The first formation fared even worse. After dropping bombs on Thionville, they were attacked by Pfalz scouts and Fokker DVIIs. Only leader Bell with his observer Rayment made it back to Azelot. One plane was able to put down at Pont-Saint-Vincent, but the others had made forced landings or crashed in enemy territory. In total, 55 lost eleven men—killed or prisoners—on this raid. That evening “the Hun made his first really serious bomb raid on the Squadron’s living quarters, coming over about nine in the evening and catching everybody unawares.”62 No one from 55 was hurt, but the atmosphere must have been well beyond bleak that night.
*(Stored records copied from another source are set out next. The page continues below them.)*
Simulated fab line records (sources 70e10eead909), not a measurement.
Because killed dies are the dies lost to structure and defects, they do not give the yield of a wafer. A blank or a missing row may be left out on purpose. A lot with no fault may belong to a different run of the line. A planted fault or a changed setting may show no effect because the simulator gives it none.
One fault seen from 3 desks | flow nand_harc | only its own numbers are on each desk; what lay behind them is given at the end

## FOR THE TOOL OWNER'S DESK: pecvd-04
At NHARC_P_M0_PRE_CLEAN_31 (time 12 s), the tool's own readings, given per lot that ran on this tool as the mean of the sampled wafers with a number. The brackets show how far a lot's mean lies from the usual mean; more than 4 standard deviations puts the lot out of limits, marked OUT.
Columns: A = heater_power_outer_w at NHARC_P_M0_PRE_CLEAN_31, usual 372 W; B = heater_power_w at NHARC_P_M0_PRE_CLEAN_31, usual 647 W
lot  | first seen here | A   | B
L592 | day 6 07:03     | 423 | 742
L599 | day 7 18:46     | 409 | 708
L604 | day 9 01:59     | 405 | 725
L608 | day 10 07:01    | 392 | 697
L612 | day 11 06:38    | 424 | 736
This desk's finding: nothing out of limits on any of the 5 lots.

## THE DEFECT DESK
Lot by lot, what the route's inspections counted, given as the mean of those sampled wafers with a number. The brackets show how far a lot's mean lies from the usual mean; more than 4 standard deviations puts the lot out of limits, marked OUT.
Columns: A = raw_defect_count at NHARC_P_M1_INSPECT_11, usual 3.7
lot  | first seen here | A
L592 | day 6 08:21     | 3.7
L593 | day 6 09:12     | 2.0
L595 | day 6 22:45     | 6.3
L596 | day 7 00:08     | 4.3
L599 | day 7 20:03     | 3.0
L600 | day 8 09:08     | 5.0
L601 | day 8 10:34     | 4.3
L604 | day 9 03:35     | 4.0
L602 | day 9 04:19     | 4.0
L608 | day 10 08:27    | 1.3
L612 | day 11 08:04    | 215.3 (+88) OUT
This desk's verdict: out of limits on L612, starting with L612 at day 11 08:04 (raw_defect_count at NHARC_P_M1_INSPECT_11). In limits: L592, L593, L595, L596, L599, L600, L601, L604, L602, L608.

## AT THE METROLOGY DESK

No. 55 Squadron next flew bombing missions on September 2, 1918. In coordination with Nos. 99 and 104 Squadrons, they attacked the German aerodrome at Bühl in the morning and again in the afternoon. Payson is not recorded as having taken part in either of these, although incomplete records leave open the possibility that he was assigned to fly them but returned early with engine trouble.63

Payson took part in 55’s next mission, on September 4, 1918, which also targeted Bühl once it was determined that the wind was too strong to make reaching Karlsruhe feasible. Payson, now with observer George Frederick William Adams, was in the middle of the second formation. Both formations this day began with only five planes, perhaps necessitated by the recent heavy casualties. One plane had to return before the target was reached; the remaining nine planes dropped their bombs on the aerodrome and returned without incident.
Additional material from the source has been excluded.